Saturday, October 30, 2010

A Camera In The Hand Is Worth A Bird In The Car

I did not post anything last night because I was not having a good day. I am sure Mabel is incensed that I had a whole day off from school, and still could not manage to write something on her own personal blog. Mabel will have to get over it.

Friday dawned dark and early, when Farmer H made sure I was awake when he left for work at 6:00. No need for me to catch any extra ZZZZs just because I had a day off work. No siree, Bob!

The Pony and I set out to collect the #1 son from his grandma's house, where he had spent the night after watching hockey. Darn that Dish Network and their withholding of Fox Sports Midwest, home of the Blues. At least it has been restored since yesterday. Once in town, I traded The Pony for #1.

#1 son and I stopped by the bank to reset the PIN on his bank card. That was a comedy of errors, necessitating three trips around the building to shove that slacker card into the ATM and be told that the transaction could not be processed. I'm glad we walked instead of driving, though I felt bad that cars had to wait in line for us pedestrians. The problem was that the card was not yet activated, which I couldn't do because I didn't have a PIN, which couldn't be reset until the card was activated. I'm buying it a watch fob for Christmas, and hoping for some hair combs.

From the bank, we T-Hoed over to another town to pay the Mansion payment, and to a Devil's Playground to pick up the new camera that #1 has been saving for. Of course The Devil was fresh out of expensive cameras. We did, however, snag a phone for The Pony. The lady who sold it to us was a complete nincompoop, but acknowledged such in her tirade against The Devil. I felt her pain. She whined to her co-worker, a young man much more electronic-savvy than she, "People don't know what it's like to look like an idiot." Au contraire. I told her, "Um, I pretty much do it every day. In fact, it's kind of expected of me."

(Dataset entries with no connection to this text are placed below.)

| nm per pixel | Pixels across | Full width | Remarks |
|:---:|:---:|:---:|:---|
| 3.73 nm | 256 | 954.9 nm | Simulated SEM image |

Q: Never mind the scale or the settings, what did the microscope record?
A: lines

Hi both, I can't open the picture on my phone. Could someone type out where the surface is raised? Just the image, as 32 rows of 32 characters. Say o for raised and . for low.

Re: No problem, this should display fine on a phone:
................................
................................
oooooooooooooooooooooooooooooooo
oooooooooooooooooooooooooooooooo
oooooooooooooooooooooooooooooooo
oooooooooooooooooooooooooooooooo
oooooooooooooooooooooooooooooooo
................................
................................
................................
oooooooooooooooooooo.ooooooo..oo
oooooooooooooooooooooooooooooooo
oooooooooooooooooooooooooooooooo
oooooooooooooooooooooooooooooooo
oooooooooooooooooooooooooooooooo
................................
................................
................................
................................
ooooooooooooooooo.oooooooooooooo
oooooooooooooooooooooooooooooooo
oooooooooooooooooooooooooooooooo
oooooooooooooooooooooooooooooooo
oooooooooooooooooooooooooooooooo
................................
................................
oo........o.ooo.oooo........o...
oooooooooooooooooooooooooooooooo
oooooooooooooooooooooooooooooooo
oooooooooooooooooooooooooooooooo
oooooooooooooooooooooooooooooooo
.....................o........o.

After calling around to many different Devils, #1 realized that his camera dream had been squashed. The Devil keeps one on the display shelf, but does not stock it, apparently. It's some kind of Canon Rebel T2i fancy schmancy doohickey. The only place he found one was at Creve Coeur Camera, and Mrs. Hillbilly Mom was not driving to the city on her day off.

Sonic made me wait in line for 10 minutes for my free Route 44 Diet Coke with Lime. You'd think they would have waived that free receipt and given me one on the house for my trouble. But no. They must have been taking lessons from The Devil. My very special waitress was not there, or she would have set things right. The dudes are clueless. They'll never get a tip from me.

This day followed a bad evening after conferences Thursday night, when 7-11 held me hostage for about 20 minutes. I waited in line for gas, for two cars to move away from the pumps. The drivers had come out of the store and were sitting in the cars. One finally left, so I wove my way like a blindfolded psychic through the tight confines of the parking lot, narrowly escaping a ramming from a big red Dodge pickup who thought he could back up at will with no consideration for wending blindfolded psychics. That pump-blocker sat in his car and watched me cut in and maneuver my T-Hoe toward his front bumper and the pumps. That mystery was solved when I went in to pay, and got stuck in line behind his woman, who was jawing about lottery tickets.

At the next stoplight, waiting to make a left, a guy in front of me sat through 30 of the 60 seconds of our arrow. I honked to steer his attention from texting to turning, and he went all hillbilly passive-aggressive on me, flipping me the bird and then inching through that intersection at the speed of salt-sizzling slug. Some people! I was doing him a favor, actually, by honking instead of jumping out of T-Hoe to beat the living snot out of him.

Which brings us back to Friday, and the rest of the afternoon, in which #1 pouted like a baby robbed of candy, because he wasn't getting the camera he had already counted before it hatched. His cousin who drives him to the city sometimes was in Cape Girardeau for the day, and I decreed that he was NOT going to ask his grandma to take him.

Even Steven smiled on the boy, though. Farmer H was finagled into taking him, upon arriving home from the near-city where he works. I don't even demand a Stevening for myself. It makes me happy when my kids are happy.

But not enough to drive one to the city.